This fall, Marabouparken konsthall is proud to present Lina Selander’s first major solo exhibition in Stockholm in over a decade. Selander is considered one of the leading artists of her generation and she represented Sweden at the 56th Venice Biennale in 2015.
Selander is known for her visually intense and multi-layered work in the field of moving image. At Marabouparken konsthall, she gathers twelve new films from 2023 to 2025, most of which are being shown for the first time. Political conflicts, violence and destruction have found their way into her work. Israel’s genocide in Gaza is present, especially in two works in which she has lifted images from social media feeds using an analogue camera.
Lina Selander mixes her own footage with film fragments and stills from various sources. She processes the images to enhance their materiality and give them body. In the production of her new works, she has used older and defective recording and editing machines and has sought out the damaged and incomplete.

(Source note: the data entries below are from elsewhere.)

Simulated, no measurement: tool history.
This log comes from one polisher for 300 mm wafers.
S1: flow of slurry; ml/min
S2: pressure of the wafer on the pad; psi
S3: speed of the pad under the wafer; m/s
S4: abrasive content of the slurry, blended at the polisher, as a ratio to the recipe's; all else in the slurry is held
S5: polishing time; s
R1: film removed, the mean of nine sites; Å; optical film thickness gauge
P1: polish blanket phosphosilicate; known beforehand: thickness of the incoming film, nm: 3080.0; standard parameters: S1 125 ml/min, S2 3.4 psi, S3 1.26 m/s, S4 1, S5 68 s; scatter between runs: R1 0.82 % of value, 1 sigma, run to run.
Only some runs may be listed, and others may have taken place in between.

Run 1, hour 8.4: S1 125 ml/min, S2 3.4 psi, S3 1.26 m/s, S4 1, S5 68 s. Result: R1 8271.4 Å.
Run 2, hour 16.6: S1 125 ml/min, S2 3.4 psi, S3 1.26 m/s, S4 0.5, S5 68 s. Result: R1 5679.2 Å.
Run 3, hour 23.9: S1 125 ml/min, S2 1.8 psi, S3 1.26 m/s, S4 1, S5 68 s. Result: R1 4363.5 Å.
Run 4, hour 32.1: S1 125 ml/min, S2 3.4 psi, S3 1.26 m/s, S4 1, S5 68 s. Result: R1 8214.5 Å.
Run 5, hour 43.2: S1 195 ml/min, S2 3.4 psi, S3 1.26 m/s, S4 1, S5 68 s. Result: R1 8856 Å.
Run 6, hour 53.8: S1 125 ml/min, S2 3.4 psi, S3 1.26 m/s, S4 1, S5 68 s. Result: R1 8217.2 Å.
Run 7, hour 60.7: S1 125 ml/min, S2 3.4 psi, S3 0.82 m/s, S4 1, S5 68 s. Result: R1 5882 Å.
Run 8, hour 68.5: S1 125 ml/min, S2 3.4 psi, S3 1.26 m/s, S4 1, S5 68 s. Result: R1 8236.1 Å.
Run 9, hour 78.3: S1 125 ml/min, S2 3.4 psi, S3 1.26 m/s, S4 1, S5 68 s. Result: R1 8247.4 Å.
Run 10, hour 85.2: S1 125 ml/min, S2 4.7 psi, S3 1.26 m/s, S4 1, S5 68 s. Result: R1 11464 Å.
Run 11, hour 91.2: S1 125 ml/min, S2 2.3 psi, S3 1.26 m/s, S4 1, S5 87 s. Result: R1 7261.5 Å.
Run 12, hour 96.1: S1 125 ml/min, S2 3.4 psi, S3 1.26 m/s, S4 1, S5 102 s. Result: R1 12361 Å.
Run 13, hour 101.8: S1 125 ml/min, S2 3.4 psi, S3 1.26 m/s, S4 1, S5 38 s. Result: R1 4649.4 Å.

An essential idea is that both bodies and images break down, which is reflected in the installation where different film works interact as one whole, and transparent screens create visual duplications and connections between the works. It is an exhibition that bleeds, both literally and metaphorically.
Reflections on contemporary events interact with a broad spectrum of cultural-historical and media-technological references. For example, she highlights how “film” derives from the Old English word for membrane, “filmen”, which is related to the “scales” mentioned in the New Testament: “Then it was as if scales had fallen from Saul’s eyes, and he could see again.” (Acts 9:18).
The relationship between technology and seeing is a question Lina Selander constantly returns to. But what distinguishes her oeuvre above all is not what the works refer to, but how they are always the result of her handling of the material. Her works consciously move below the surface of the supposedly non-material, perfect and quickly passing flow of images that surrounds us. From the broken machine emerges an image where the gaze no longer glides along as if over a smooth, polished surface, but instead opens up a space for the human and the bodily, and thus lends agency to the broken. In the scratches and gaps, the gaze and the thought can take hold.
“For me, the work in the studio is about re-establishing purely physical connections to the technological and cultural systems that shape our lives,” emphasizes Selander.